This Mammoth Real Estate Q&A appears in the Thanksgiving 2018 issue of The Sheet
Q: We’re second homeowners and we know affordable housing is an important ongoing concern in Mammoth. But we can’t keep track of all the latest movements, so what can you tell us is happening?
A: The whole affordable/workforce housing topic has been studied and discussed rather extensively in the past 18 months here in Mammoth Lakes. And my guess is the discourse will become increasingly passionate and heated in the coming months and years. Mix the ongoing housing and labor shortage with the Town’s $6 million land acquisition of The Parcel, and the public is going to be looking for answers, and action.
The discussion is primarily about what should be done with the newly acquired 25 acres. This land is zoned for affordable housing and it sits right in the middle of town. So what should be done? How should it be done? Who will do it? Who will profit? How is it all going to be paid for? and more. The continuing education and dialogue is valuable. But any perception of the Town Council’s hesitation and indecision may itself become contentious. The local demand for workforce housing needs some real resolution. And it isn’t going to happen quickly.
And just the fact that some are now blaming the second homeowners for the housing shortage is the beginning of absurdity.
For some important background, let’s recap. In 2017 a wide variety of community members (the Working Group) met for months to review and update previous housing related documents, studies and concepts. The end result was the Housing Action Plan. Distilling out the highlights, Mammoth is estimated to be about 600 workforce housing units short with more than half of them needing to be “below market” or for lower income residents. The Action Plan’s two top and most immediate priorities are the acquisition of the Shady Rest property (now referred to as The Parcel) and the creation of a dedicated tax revenue source specifically for the local housing efforts.

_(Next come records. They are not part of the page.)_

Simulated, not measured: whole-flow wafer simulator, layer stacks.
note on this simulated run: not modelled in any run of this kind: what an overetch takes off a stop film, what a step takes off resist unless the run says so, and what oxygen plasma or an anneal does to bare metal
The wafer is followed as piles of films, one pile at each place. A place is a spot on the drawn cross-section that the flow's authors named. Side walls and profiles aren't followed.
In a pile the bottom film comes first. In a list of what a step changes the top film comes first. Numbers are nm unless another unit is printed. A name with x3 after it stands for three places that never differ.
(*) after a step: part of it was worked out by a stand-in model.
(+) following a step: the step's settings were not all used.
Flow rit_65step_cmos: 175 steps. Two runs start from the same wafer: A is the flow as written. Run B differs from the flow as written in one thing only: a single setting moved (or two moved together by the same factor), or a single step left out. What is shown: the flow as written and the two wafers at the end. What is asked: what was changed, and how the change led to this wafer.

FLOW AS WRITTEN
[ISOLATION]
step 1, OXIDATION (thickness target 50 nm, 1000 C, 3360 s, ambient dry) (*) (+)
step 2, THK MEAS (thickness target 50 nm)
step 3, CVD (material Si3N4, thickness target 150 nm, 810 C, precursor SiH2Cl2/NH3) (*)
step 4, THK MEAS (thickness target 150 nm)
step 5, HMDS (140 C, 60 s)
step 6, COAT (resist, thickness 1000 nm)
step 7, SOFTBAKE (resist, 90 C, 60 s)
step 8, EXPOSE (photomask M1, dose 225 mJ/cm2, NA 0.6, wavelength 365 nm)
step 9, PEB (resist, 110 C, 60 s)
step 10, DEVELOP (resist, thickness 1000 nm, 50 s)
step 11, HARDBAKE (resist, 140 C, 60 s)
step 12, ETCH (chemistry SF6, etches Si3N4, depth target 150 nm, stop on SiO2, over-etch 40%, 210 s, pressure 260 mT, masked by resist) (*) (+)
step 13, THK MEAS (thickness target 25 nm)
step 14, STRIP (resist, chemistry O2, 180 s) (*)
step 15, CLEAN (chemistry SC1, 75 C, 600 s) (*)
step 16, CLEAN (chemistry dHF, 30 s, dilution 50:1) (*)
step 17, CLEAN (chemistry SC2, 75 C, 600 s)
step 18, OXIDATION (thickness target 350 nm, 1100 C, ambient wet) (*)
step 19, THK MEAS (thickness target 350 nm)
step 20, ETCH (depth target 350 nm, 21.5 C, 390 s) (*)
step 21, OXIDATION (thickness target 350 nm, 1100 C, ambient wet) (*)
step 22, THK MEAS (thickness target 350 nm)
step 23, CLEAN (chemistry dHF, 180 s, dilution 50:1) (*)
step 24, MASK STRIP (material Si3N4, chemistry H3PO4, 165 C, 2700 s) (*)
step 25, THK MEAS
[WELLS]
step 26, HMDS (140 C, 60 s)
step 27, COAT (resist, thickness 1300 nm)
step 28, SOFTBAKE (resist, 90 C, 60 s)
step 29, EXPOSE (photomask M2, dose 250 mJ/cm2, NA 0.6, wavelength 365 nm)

Negotiations for acquiring The Parcel occurred almost simultaneously to the completion of the Action Plan. The dedicated tax was suggested (hoped for) to appear as a ballot initiative in 2018. But that didn’t formalize. The very recent Housing Summit in Mammoth echoed how critical a dedicated tax and revenue source will be to moving The Parcel development forward. There is expensive planning, EIRs, architecture, engineering and other soft costs. And then roads and utilities that need to be completed before any real structures can be built. The Working Group envisioned (again hoped for) construction of ~300 affordable housing units on The Parcel within the next five years. That is looking unrealistic.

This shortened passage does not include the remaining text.